Canadian systems engineer Peter Adkins found the devices were susceptible to remote access attacks, the most severe of which was the ability to hijack DNS settings via a cross-site request forgery vulnerability (CSRF):

Due to the nature of the ping.ccp vulnerability, an attacker can gain root access, hijack DNS settings or execute arbitrary commands on these devices [by] the user simply visiting a webpage with a malicious HTTP form embedded (via CSRF).

Adkins said he published his findings last week, after communication with D-Link had ended more than a month previously.

D-Link has now acknowledged the existence of a problem, saying that three new firmware updates have been released for its DIR-820L router.

In an advisory, the company said it will release additional firmware updates over the coming week, encompassing the following router models:

  • DIR-626L
  • DIR-636L
  • DIR-808L
  • DIR-810L
  • DIR-826L
  • DIR-830L
  • DIR-836L

Adkins believes additional products are also affected.

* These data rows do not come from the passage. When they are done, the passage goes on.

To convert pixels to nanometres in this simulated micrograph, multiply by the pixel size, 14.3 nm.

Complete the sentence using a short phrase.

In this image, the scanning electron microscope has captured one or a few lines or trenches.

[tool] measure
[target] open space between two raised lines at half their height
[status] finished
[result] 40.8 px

D-Link confirmed Adkin’s research, explaining the existence of three potential vulnerabilities in at least some of its router lineup:

[The] first vulnerability reportedly relates to a malicious user who might be connected to the LAN-side of the device to use the devices upload utility to load malicious code without authentication.

A second vulnerability reportedly relates to the device’s ping utility that might permit command injection without authentication.

A third vulnerability reportedly may exploit certain chipset utilities in firmware to potentially permit a malicious user an attack disclosing information about the devices configuration.

D-Link made several recommendations to its affected customers:

  • Check their router’s history, looking for any signs of unauthorised access. They should also disable remote administrative access if they haven’t already done so.
  • Ensure that Wi-Fi connections are secured with suitable encryption, and connected devices are kept fully patched and scanned on a regular basis with security software.
  • Revisit the advisory page on a regular basis to check for firmware announcements, making sure they are installed as soon as available.

D-Link is no stranger to security issues with its routers – last month we wrote about how the DSL-2740R had been found to be vulnerable to traffic rerouting and DNS hijacking and, in 2013, we brought you news of “Joel’s Backdoor“, an easy means to gain backdoor access to the administration interface on a number of the company’s routers.